The Reed Gold Mine in Cabarrus County, North Carolina, is the site of the first documented gold found in the United States. It would lead to the first gold rush — a half-century before the major Western rushes began.
Before this first find, the Spaniards had vainly sought large gold deposits in the southern Appalachian Mountains. The English colonists searched to no avail for reported Spanish and Indian mines. But it was not until 1799 that significant deposits were discovered. In that year, Conrad Reed, the 12-year-old son of John Reed, found a gold nugget while playing along Little Meadow Creek that ran through his father’s farm. John Reed at first ignored the discovery, using the large 17-pound yellow rock as a doorstop in the Reed house.
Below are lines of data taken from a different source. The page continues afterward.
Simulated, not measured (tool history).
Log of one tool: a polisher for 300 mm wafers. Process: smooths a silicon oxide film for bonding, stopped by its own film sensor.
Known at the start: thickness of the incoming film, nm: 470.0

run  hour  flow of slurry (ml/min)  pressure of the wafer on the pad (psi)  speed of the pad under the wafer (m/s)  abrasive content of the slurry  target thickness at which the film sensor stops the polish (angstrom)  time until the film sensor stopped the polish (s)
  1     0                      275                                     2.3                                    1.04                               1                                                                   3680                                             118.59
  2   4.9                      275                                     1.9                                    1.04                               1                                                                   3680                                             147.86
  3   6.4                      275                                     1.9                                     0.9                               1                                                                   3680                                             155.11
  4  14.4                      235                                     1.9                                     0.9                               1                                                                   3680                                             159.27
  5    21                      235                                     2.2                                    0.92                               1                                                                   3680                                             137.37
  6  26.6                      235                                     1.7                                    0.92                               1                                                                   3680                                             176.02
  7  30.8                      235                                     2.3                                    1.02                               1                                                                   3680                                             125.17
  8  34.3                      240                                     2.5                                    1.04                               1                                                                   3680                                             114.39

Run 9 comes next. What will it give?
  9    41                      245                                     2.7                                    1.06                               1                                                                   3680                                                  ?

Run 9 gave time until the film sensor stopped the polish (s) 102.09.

In 1802 John Reed took the rock to a Fayetteville jeweler who identified it as a large gold nugget. He told John Reed to name his price. Not understanding the true value of gold, Reed asked for what he thought was the hefty price of $3.50 or a week’s worth of wages. Later, the nugget’s true value was found to be around $3,600.
The next year, John Reed organized a small gold mining operation with several other local men, and soon afterward, a 28-pound nugget was found. The partners supplied equipment and workers to dig for gold in the creek bed, while Reed provided the land. The returns were to be divided equally. The men mined mainly in the off-season from farming, giving first priority to raising their crops. Using only pans and rockers to wash the creek gravel, the part-time miners recovered an estimated yield of $100,000 by 1824.
Regional newspapers quickly spread the news of the discovery, and landowners across the area began to search for gold on their property. Nearly all of the land was privately owned, and the beginning of the Carolina Gold Rush was largely conducted by farmers at the end of the growing season each year. These farmers could conduct shallow surface mining of the stream beds, known as placer mining.
By the 1820s, newspapers published accounts of new mines in Cabarrus, Anson, Mecklenburg, Montgomery Counties, and several counties of western North Carolina. Miners poured into the State, founded boom towns, and then deserted them for richer placer fields. However, by the late 1820s, these placer deposits had been exhausted, and the first lode mine shaft was excavated.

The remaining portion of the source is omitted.